The bizarrely enlightening experience gave Harris-Babou a lot of material to work with- “I’ve been thinking about this obsession with natural materials and buying local, so I’ve been casting soaps shaped like Yoni eggs or face rollers, but also filling the soap moulds with the local Hamptons flowers and sand. I’ve been thinking about how these objects that I’m making can come full circle—like one day we might be nostalgia for synthetic stuff—like a bar of soap made out of Cheetos.” Amongst the artist’s soap sculptures is indeed a bar filled with highlighter orange Cheeto puffs.
Goop-fueled wellness trends are on the minds of Harris-Babou’s contemporaries- though their work is often more anxious and fatalistic. At MoMA this summer, as part of New Order: Art and Technology in the 21st Century artist Josh Kline takes on the culture of luxury juicing with Skittles: an industrial refrigerator identical to those found in bougie juiceries. Kline’s ‘juices’ list ingredients well beyond kale and spirulina, with the ‘Williamsburg’ tincture contains cut up credit cards, and ‘Condo’ flavor featuring bits of fluorescent purple yoga mats. Harris-Babou understands the cynicism that Kline so darkly and hilariously taps into. She operates from a different vantage point though, perhaps one more generous than we deserve.

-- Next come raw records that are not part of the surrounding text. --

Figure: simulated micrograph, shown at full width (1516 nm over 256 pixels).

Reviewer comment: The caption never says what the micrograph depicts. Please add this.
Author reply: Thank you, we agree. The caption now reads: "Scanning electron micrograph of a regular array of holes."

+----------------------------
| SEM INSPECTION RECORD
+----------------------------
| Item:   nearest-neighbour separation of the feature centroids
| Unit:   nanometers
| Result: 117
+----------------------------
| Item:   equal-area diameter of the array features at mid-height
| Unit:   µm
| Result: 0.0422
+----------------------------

“With everything that I critique, it’s because I feel like I’m inside of it. If I’m watching a cooking show, it’s because I too want to eat and prepare delicious food, or if I go to one of these classes, it’s because I too want to feel good in my body. It’s the back and forth tension of loving and hating what makes yourself you. I never feel like I’m critiquing at a distance. I need to find the levity inside things.” says Harris-Babou.